Consider the numbers (which are based on current estimates in the recent Slate 60 index of the year's leading philanthropic donors and the net-worth estimates in the Forbes 400). The 60 leading American donors gave away $51 billion in 2006, according to Slate. They were led by Buffett, whose spectacular $44-billion donation -- mainly to the Bill & Melinda Gates Foundation, whose primary cause is healthcare in the developing world -- was the largest gift anyone has ever given. These donors had an estimated combined net worth of $630 billion last year, meaning that they gave away 8% of their money, on average. Sounds magnanimous, until you consider that the Dow Jones industrial average rose 16% in 2006 -- which suggests that, as a group, the leading donors contributed less than they gained.
Now subtract Buffett and his generous gift from the group, and the rest of them begin to look downright miserly, handing to others a mere $7 billion of a combined net worth of $584 billion -- or just over 1%. Numbers from the philanthropy watch organization Giving USA show that Americans as a whole annually give away about 0.5% of their net worth. So, except for Buffett, society's top givers donate to others at only a tad higher rate than the population as a whole. That's, well, pathetic. And that's just counting top givers, not the super-rich who give away little or nothing.

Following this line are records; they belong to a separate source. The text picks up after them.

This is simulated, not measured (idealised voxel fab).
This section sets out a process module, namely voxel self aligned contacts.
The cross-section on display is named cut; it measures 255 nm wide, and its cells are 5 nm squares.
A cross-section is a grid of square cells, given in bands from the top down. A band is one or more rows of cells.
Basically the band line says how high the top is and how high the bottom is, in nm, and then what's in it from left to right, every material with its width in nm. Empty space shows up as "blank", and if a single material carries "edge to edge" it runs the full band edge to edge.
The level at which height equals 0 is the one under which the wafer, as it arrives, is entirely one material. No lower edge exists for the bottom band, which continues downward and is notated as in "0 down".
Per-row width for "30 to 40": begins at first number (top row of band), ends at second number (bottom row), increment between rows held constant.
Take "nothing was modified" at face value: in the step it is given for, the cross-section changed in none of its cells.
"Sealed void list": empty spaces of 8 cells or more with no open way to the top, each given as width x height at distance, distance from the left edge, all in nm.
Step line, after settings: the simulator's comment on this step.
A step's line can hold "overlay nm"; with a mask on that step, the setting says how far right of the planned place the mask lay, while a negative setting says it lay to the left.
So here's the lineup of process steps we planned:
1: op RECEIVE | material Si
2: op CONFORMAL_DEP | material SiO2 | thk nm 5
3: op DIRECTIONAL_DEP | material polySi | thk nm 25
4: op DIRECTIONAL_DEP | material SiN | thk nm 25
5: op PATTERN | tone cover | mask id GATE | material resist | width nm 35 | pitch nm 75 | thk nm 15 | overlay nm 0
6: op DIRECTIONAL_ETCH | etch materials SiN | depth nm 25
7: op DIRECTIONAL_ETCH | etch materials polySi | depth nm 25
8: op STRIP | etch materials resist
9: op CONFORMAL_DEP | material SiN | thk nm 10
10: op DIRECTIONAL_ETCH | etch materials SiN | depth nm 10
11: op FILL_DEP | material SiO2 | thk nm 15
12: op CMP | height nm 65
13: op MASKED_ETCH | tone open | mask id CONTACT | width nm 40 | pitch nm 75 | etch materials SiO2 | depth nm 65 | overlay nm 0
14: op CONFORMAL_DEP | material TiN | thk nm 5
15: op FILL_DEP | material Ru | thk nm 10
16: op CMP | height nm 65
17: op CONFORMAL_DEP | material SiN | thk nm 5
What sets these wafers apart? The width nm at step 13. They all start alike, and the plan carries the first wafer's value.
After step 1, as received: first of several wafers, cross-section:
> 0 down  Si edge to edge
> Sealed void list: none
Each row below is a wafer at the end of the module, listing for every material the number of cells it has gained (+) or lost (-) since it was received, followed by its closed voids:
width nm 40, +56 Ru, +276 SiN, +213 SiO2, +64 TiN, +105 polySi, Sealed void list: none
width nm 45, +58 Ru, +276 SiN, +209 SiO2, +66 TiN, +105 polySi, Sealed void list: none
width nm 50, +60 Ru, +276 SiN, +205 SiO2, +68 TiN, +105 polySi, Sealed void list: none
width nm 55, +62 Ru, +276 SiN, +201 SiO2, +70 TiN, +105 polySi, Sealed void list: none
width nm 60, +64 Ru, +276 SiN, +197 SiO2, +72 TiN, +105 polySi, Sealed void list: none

Microsoft mogul Paul Allen, net worth $16 billion, gave away $53 million in 2006, according to Slate -- one-third of 1% of his fortune. Software magnate Lawrence Ellison, net worth $20 billion, gave away $100 million -- half of 1%. Pierre Omidyar, founder of EBay, net worth $7.7 billion, gave away $67 million -- less than 1%. Nike tycoon Philip Knight, net worth $7.9 billion, gave away $105 million -- slightly more than 1%.
Donations of this sort, in the multimillion-dollar range, inevitably mean a lot to charities or schools, and of course it is certainly preferable that the super-rich give millions rather than nothing at all. But for those whose net worth soars into the billions, even $100 million is a pittance compared with what they have the means to give. Financier George Soros, net worth $8.5 billion, in 2006 gave away $60 million, which sounds like a lot until you reflect that it is less than 1%. Soros rails against the inequities of capitalism. Yet when it comes to his own disproportionate stash, that's another story.
Bill Gates, one of history's richest men, has so far given $26.2 billion to the Gates Foundation, according to a spokesperson, and for this he has been widely praised. Gates and his wife were two of Time's Persons of the Year in 2005, exalted in a cover story as grand philanthropists. Yet $26.2 billion is crumbs from the table compared to what Gates might give. Even after the donations, his net worth is about $53 billion, according to Forbes. This means Bill and Melinda Gates have kept for themselves twice as much as they offered to others.
For the average person to keep much more than he or she gives is understandable; for the super-rich, it's a different matter. The $53 billion that Gates keeps for himself is money he could not possibly spend even by buying entire islands; it exceeds the gross domestic product of Costa Rica.
Converting to today's dollars, during his lifetime the industrialist Andrew Carnegie gave away $8 billion of his $10.3 billion net worth, or 78%, according to Carnegie Corp. figures. Suppose Gates followed suit: He would have to give away an additional $36 billion and go from being the world's richest man to exceeding Buffett as the world's greatest benefactor -- and he would still have $17 billion. Conservatively invested, $17 billion would yield, after taxes, about $700 million a year for life. So Gates could show history-making generosity and still remain richer than Croesus. Instead, it's mine, mine, mine.